By: Investor Solutions

Many individuals who have retired early either by choice or force, those who have lost a spouse which was the primary wage earner or just individuals who need a little extra cash these days to make living easier might be finding it difficult to access their wealth if most of their cash is stuck in their retirement plans. If you are before the age of 59.5 and you try to take a distribution from an IRA, 401k, 403b or 457 plan, you will be assessed a 10% penalty on top of the ordinary tax that you would have to pay. In order to avoid this penalty and get cash from your IRA or 401k there is one thing you can do.

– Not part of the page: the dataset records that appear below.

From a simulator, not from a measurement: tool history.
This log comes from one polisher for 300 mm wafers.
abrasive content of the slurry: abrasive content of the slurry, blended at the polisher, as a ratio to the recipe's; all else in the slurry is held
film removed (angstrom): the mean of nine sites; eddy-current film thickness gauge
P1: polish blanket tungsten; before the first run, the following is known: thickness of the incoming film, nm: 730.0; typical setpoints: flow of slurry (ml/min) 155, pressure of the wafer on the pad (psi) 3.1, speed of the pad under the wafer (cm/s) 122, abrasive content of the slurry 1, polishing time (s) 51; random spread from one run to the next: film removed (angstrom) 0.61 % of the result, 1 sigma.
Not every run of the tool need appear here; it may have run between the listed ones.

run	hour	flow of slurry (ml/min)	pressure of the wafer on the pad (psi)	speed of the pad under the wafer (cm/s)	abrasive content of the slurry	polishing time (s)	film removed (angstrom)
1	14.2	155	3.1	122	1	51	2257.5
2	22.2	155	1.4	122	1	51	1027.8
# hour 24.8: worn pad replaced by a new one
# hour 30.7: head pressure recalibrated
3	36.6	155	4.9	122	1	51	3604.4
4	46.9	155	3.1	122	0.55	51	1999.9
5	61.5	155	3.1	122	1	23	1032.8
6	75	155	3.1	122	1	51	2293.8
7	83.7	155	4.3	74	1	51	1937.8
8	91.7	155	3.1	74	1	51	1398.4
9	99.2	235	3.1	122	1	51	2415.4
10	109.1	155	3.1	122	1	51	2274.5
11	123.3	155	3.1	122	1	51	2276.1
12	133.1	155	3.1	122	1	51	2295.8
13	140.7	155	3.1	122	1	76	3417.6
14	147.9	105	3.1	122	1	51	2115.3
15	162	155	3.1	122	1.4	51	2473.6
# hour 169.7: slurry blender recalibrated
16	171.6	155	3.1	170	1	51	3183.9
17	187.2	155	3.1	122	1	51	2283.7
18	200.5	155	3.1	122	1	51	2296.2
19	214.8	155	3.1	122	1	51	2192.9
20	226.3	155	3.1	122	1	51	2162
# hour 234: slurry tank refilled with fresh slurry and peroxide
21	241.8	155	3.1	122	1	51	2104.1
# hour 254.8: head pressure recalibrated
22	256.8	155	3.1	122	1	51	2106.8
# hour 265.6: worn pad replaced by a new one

72 (t) distributions, what are they?

Many taxpayers under age 59-1/2 have worked hard to build an individual retirement account and might want to retire early. They should not be penalized for withdrawing money from their retirement account because they are not yet 59-1/2.

The code 72(t) is an Internal Revenue Service (IRS) rule that brings relief to individuals that are under 59.5 by allowing for penalty-free early withdrawals from an IRA account. The rule requires that the individual must take “substantially equal periodic payments” (SEPPs) over at least 5 years. The amounts may be variable or fixed depending on the method used to calculate the payments.

Substantially Equal Periodic Payment (SEPP)

A SEPP is a series of distributions from a qualified plan, 403(b) arrangement, or IRA, that are made in equal installment payments, over the life expectancy of the retirement account owner/plan participant, or the joint life expectancies of the account owner and his/her beneficiary. In general, a distribution is a SEPP if it is made as follows:

  • Not less frequently than annually
  • Made for the life (or life expectancy) of the participant or the joint lives (or joint life expectancies) of the participant and his/her designated beneficiary
  • Continued for five years or until the participant reaches age 59 ½, whichever is longer
  • Calculated using an IRS approved method

Should the account owner stray from the plan rules or modify the payments before 5 years and 59 1/2 the 10% penalty will be reinstated retroactively. The 10% penalty tax that would have been imposed on all payments, plus interest, is imposed in the year in which the modification occurs. Exceptions to this are death or disability of the owner. Also, a one-time election exists that allows participants to switch from the annuity or amortization method to the RMD method with no penalty assessed.

3 methods to calculate

  • The life expectancy method – calculated under the minimum distribution rules;
  • The amortization method – amortize account balance using life expectancies and a reasonable interest rate;
  • And the annuitization method – account balance divided by an annuity factor using both a reasonable mortality table and interest rate.

The following link provides a good calculator to determine the distributions allowed under each method .

To determine the distribution you will first need to know the size of the account you wish to take the distributions from. Any account earmarked for a distribution is considered independently of the owners other accounts and IRAs may be separated into smaller IRAs to provide for flexibility of distribution size. For example if an owner has an IRA (A) worth $1 million they may want to move $50k a new IRA (B) and begin 72t distributions from IRA (B). Once the 72t begins you cannot contribute or withdraw funds, other than the SEPP, from IRA (B) for 5 years and age 59 1/2. So, if the owner would like to increase their cash flows, they can set up an additional IRA (C) with a 72t and fund it from IRA (A).

SEPP Interest Rates

Once you know the size of the account you must find the applicable mid-term rate. The interest rate that may be used is any interest rate that is not more than 120 percent of the federal mid-term rate for either of the two months immediately preceding the month in which the distribution begins.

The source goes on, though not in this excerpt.